HOW IS THE INTERNET CHANGING THE WAY YOU THINK?
It is now a staple of scientific fantasy, or nightmare, to envision that human minds will one day be uploaded onto a vast computer network like the Internet. While I am agnostic about whether we will ever break the neural code, allowing our inner lives to be read out as a series of bits, I notice that the prophesied upload is slowly occurring in my own case. For instance, the other day I recalled a famous passage from Adam Smith that I wanted to cite: something about an earthquake in China. I briefly considered scouring my shelves in search of my copy of The Wealth of Nations. But I have thousands of books spread throughout my house, and they are badly organized. I recently spent an hour looking for a title, and then another skimming its text, only to discover that it wasn’t the book I had wanted in the first place. And so it would have proved in the present case: for the passage I dimly remembered from Smith is to be found in The Theory of Moral Sentiments. Why not just type the words “adam smith china earthquake” into Google? Mission accomplished.
Of course, more or less everyone has come to depend on the Internet in this way. Increasingly, however, I rely on Google to recall my own thoughts. Being lazy, I am prone to cannibalizing my work: something said in a lecture will get plowed into an op-ed; the op-ed will later be absorbed into a book; snippets from the book may get spoken in another lecture. This process will occasionally leave me wondering just how and where and to what shameful extent I have plagiarized myself. Once again, the gates of memory swing not from my own medial temporal lobes but from a computer cluster far away, presumably where the rent is lower.
This migration to the Internet now includes my emotional life. For instance, I occasionally engage in public debates and panel discussions where I am pitted against some over-, under-, or mis-educated antagonist. “How did it go?” will be the question posed by wife or mother at the end of the day. I now know that I cannot answer this question unless I watch the debate online — for my memory of what happened is often at odds with the later impression I form based upon seeing the exchange. Which view is closer to reality? I have learned to trust the YouTube version. In any case, it is the only one that will endure.
Increasingly, I develop relationships with other scientists and writers that exist entirely online. Jerry Coyne and I just met for the first time in a taxi in Mexico. But this was after having traded hundreds of emails. Almost every sentence we have ever exchanged exists in my Sent Folder. Our entire relationship is, therefore, searchable. I have many other friends and mentors who exist for me in this way, primarily as email correspondents. This has changed my sense of community profoundly. There are people I have never met who have a better understanding of what I will be thinking tomorrow than some of my closest friends do.

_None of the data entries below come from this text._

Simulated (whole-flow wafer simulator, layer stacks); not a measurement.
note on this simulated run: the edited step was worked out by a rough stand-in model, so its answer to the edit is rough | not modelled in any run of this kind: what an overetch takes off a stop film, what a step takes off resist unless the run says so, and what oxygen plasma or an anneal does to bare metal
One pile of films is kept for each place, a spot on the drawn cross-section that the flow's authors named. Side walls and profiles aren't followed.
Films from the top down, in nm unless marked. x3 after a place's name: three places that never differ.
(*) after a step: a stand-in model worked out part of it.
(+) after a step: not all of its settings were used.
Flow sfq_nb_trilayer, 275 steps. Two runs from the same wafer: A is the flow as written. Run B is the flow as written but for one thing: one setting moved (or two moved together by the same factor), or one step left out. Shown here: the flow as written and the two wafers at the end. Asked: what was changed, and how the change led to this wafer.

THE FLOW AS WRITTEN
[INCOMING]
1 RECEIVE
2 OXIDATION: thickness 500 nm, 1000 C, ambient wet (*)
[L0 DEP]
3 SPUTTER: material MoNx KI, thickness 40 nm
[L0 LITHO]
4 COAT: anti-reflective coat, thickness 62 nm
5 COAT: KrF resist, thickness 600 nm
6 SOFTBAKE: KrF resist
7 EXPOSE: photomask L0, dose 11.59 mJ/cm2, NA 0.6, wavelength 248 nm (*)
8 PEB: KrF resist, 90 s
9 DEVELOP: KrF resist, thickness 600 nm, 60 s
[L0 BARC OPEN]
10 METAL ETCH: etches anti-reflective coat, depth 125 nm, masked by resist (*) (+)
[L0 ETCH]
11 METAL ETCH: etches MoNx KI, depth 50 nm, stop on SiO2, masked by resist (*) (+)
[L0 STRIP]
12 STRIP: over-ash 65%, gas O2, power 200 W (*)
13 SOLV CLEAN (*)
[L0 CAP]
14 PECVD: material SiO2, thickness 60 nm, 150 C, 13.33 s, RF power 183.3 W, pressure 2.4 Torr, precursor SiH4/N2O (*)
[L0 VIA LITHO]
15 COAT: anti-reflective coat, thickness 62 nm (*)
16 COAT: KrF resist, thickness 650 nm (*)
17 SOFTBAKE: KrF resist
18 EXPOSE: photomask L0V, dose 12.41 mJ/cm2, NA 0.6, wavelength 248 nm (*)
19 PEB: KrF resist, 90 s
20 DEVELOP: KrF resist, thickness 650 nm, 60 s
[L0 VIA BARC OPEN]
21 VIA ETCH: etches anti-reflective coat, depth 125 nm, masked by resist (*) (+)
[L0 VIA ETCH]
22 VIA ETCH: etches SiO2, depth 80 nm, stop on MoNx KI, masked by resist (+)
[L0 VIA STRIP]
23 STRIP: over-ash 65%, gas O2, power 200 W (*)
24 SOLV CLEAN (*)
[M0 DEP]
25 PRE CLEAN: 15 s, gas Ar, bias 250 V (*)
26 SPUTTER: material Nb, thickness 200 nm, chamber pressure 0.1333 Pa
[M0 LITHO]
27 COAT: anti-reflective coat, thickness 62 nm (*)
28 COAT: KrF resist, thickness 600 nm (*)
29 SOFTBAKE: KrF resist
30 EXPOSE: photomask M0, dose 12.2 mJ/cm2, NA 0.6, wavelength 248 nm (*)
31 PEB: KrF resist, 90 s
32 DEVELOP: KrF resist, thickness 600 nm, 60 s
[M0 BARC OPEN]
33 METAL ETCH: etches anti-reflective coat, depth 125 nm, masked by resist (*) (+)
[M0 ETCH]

And there are surprises to be had in reviewing this digital correspondence. I recently did a search of my Sent Folder for the phrase “Barack Obama” and discovered that someone wrote to me in 2004 to say that he intended to give a copy of my first book to his dear friend, Barack Obama. Why didn’t I remember this exchange? Because, at the time, I had no idea who Barack Obama was. Searching my bit stream, I am reminded not only of what I used to know, but of what I never properly understood.
I am by no means infatuated with computers. I do not belong to any social networking sites; I do not tweet (yet); and I do not post images to Flickr. But even in my case, an honest response to the Delphic admonition “know thyself” already requires an Internet search.